Here’s the thing about navy ceremonies.
There’s an international tradition called Sideboys – as an admiral boarding a boat, a few sailors need to welcome them by standing and saluting, while the most senior among them whistles the Boatswain’s call – a high pitch note that comes from a tiny brass pipe.
They do so on the land as well, at official ceremonies. The soldiers and junior officers stand in rows of three and wait. The facilitator of the ceremony then announces the entrance of the seniors by their ranks, up to the Commander who enters alone, and they are welcomed with the Boatswain’s call.
So sure enough, I am being volunteered to be one of those Sideboys. It’s not too bad.
Every military unit has a Master Sergeant who is in charge of discipline and order. Our M.S is called Jerry, and he is really into his job. Even though M.S’s are associated with being mean and stupid, I actually appreciate Jerry. This is a man who loves what he does, and is serious about his small and thankless work.
Jerry takes about six newbie soldiers to the yard and teaches us how to stand and salute by order, while another soldier whistles the stupid brass thing.
We have three or four of these training, two hours each. They have an easy-going vibe and I’m glad to be out of the office for a while.
On one of those days when we practice with Jerry, he tells us to stay for a little longer and wait. A military photographer shows up, and it turns out we need to welcome the Indian Navy Commander. As we wait for the commander and his crew, I notice the photographer is looking at me. He’s a tall bearded guy with broad shoulders and warm, brown eyes. Even though he’s not a classic handsome man, I can’t take my eyes off him. There’s something about him that seems comforting, like a big bear.
The Indian Navy crew shows up from around the corner, a strange group of men with sparkly clean white uniforms, followed by the Commander himself, a short man with a black mustache who salutes and smiles at us as he passes by. This is too much for me, and I need to lower my head so I don’t burst out laughing in the Commander’s face. As I raise my head again, I see the photographer is smiling at me. Perhaps he thinks I’m cute?
Things around the office don’t seem to get easier with the days. Trapped in this little, messy box, Katja and I spend the days with our Lieutenant – the 19 years old young man with his panicky look, the droopy stand, his tiny bald head – all give him a turtle-like look, so we call him “Lieutenant Turtle” behind his back.
Even though I dislike him, I can’t help but feel sorry for him. Back in his officer’s training he was the top cadet, always volunteering and helping those in need, probably seeing himself one day becoming an inspiring officer, one who pushes his subordinates and helps them become better people. Instead, he’s stuck in a cramped cubicle with two hormonal teenagers who won’t take him seriously.
And on top of him, there’s the Major. The more I know her, the less I like her. She sends Katja and me to make arrangements for her, or talk to the IT technicians when she has a problem with the computer, or make coffee.
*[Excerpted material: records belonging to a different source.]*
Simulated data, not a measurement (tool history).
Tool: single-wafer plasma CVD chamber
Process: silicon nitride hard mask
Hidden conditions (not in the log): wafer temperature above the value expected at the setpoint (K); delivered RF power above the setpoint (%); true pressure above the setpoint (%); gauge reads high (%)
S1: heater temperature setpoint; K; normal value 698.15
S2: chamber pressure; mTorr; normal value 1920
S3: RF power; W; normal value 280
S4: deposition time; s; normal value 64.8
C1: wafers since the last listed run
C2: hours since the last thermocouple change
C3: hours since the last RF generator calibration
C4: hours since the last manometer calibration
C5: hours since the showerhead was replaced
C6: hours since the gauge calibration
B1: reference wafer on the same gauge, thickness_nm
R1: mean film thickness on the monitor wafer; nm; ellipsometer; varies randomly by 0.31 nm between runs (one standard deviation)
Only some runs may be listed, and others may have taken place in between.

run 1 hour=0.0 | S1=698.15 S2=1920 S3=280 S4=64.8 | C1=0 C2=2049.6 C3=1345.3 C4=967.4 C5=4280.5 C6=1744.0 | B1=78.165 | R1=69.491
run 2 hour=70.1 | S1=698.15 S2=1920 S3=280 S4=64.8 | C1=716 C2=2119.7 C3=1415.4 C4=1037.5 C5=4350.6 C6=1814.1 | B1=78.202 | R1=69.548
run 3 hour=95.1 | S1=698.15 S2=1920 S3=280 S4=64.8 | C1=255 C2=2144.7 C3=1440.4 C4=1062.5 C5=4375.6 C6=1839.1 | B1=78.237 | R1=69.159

The coffee-making mission is such a classic role for young female soldiers, that it is actually illegal for an officer to ask their subordinates for coffee. But it doesn’t really work this way. Whenever somebody makes coffee, they ask if anybody else wants as well. Officers always do, but they would never be the ones to make the first move. So during my service, I made plenty of coffee for officers but never had it made for me.
I do secretary jobs for the Major, like printing and fixing the printer when necessary or writing emails in her name. Sometimes I need to type – she is rushing for a meeting and has her notes scribbled on a piece of paper, so she stands above me as she dictates the notes and I type, urging me to type faster or she’ll be late.
One day Katja makes a typo which causes a chain reaction in the Excel table and messes up some dates, and the Major notices that only in a meeting as she makes a mistake in front of the other officers. She marches angrily into our office and makes us both sit and watch her pace around, yelling we have to focus or the next time will have results.
I find her revolting. She’s a flirt, but she flirts in such a clumsy way it’s just comic. She sits next to another officer, crossing her legs and chewing the end of a cheap pen, leaning closer to him as he shows her things on the computer. I watch his expression as he moves farther away from her and tries to avoid touch.
I try to find the humor in all this, but I can’t help but admit I’m very unhappy.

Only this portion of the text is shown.